George Frideric Handel: Collected Documents, Volume 1, 1609–1725
Edited by Donald Burrows, Helen Coffey, John Greenacombe, Anthony Hicks
Cambridge University Press; 855 pp. $180
Handel research is booming as the once-essential 1955 "documentary biography" by Otto Erich Deutsch has given way to the five-volume George Frideric Handel: Collected Documents. Recently unearthed material, plus a thorough reexamination of surviving documents, has resulted in a treasure trove of social, musical, theatrical, financial and legal material referencing Handel and his career.

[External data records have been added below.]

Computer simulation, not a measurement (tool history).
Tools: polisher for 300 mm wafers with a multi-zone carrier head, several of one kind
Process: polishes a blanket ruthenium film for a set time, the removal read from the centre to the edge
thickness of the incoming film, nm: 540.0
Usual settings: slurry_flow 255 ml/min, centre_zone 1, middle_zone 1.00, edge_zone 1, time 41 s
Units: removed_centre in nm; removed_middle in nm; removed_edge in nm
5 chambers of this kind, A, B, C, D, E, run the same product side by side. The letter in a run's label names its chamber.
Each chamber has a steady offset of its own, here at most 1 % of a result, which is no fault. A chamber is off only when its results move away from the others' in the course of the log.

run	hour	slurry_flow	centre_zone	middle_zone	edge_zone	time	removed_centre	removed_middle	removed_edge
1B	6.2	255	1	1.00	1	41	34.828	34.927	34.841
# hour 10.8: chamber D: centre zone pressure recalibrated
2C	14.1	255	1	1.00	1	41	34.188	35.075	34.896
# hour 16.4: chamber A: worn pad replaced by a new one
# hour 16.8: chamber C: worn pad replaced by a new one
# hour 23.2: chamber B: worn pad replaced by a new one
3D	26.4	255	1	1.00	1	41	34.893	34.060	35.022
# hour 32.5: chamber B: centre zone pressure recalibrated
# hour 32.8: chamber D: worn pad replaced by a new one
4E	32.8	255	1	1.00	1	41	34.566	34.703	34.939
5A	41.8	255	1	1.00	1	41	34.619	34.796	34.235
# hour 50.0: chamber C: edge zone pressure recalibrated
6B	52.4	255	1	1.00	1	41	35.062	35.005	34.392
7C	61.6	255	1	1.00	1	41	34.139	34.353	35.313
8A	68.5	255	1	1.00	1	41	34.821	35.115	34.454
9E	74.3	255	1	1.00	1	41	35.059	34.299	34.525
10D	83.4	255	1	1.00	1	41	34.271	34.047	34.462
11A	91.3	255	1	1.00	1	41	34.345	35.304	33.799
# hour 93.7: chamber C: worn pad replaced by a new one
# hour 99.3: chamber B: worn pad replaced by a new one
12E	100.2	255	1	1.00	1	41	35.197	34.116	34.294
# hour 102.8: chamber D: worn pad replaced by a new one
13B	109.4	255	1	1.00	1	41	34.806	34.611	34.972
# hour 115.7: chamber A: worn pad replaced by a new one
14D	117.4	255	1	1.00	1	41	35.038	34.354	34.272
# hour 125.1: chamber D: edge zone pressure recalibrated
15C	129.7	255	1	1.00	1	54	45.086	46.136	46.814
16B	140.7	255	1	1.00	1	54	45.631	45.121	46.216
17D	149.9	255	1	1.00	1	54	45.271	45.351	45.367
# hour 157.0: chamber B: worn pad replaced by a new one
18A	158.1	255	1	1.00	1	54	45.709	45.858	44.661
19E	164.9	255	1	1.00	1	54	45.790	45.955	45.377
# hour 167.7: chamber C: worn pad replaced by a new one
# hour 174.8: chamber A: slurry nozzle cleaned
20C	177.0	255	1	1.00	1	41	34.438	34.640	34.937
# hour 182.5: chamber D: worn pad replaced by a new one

The hefty first volume covers the period from 1609 — when the composer's grandfather registered as a citizen of the town of Halle, Germany — to 1725, the year of Rodelinda's premiere. Material ranges from the lengthy charter for the 1719 creation of the Royal Academy of Music as an Italian-opera production company to a brief listing in the Sewer Tax Rate Book of August 8, 1723, upon purchase of the house in Brook Street where Handel lived until his death in 1759. Entries include the personal (a poem the twelve-year-old Handel wrote on the death of his father) and the professional (receipts and production expenses for Amadigi, 1715, which include entries for a barber, glover, tin man, printing and starching, in addition to a hefty sum for candles — both tallow and wax).
Scholars make use of this material in various ways — lighting was indeed a large theatrical expense, and candles were often trimmed and changed mid-scene — but the general reader, dipping and grazing, can find poignancy and resonance as the documents tell their stories in rich detail. Among material related to Handel's Italian stay (for example, the cantata Diana Cacciatrice was performed after an actual stag hunt, and amid major renovations for the performance of La Resurrezione, a tiled floor was broken up and windows removed) are documents proclaiming the marriage back home of Handel's older sister, the burial of his younger and the baptism of his niece — events the composer, on his way to international superstardom, missed.
Representing the pivotal 1711 London premiere of Rinaldo are the word book's dedication and prefaces, names of cast and orchestra personnel, newspaper articles, the subscription announcement ("Tickets and books will be delivered out of Mr. White's Chocolate-House in St. James's-Street"), diary entries and letters, copyists' bills and performance reviews. The Spectator gave a summary of the action, noting, "By the Squeak of their Voices the Heroes are Eunuchs."
Legendary singers come to life here — Senesino in his polite requests for travel money, Nicolini in the large expense noted for his backstage coffee consumption. Even though a comic poem complains that, for all any Londoner would know, they could be singing High Mass, the arrival and departure of Italian singers were given the sort of press attention now accorded to film stars. On December 29, 1722, The British Journal noted, "Seigniora Cutzoni is expected here with much Impatience, for the Improvement of our Opera Performances; and, as 'tis said, she far excells Seigniora Duristante, already with us." Encouraging diva rivalry has always been great publicity, and the new soprano (variously Cotzani, Catzona, Cozzuna, Cutzoni, Carsona) was mentioned daily in the papers. After her success in Ottone, a published ode began, "Little Syren of the Stage, / Charmer of an idle Age." When Margarita Durastanti did "quit this Kingdom," in 1724, several newspapers printed the text of her farewell cantata, "Happy Soil, adieu, adieu, / Let old Charmers yield to new."
Handel (or Handle, Hendel, Hendell, Hendals and Händel) writes in French, even to his German brother-in-law, and completes Floridante "à Londres ce 28 de novembre, 1721." Newspaper warnings that "neither Director nor Subscriber will be admitted on the Stage" remind us of that custom. Flute arrangements of "All the Favourite Songs with their Symphonies, in the Opera Radamistus" were rushed to print because, as the announcement states, "some Ignorant Person was Transposing the said Opera." Lady Mary Wortley Montagu writes to her sister, "The new opera [Tamerlano] is execrable," offering a dissenting view. The book ends with the tantalizing announcement that "a famous Chauntress" would be coming from Italy, and — even though Faustina Bordoni actually arrived from Vienna and was paid less than the newspaper stated — Volume Two awaits.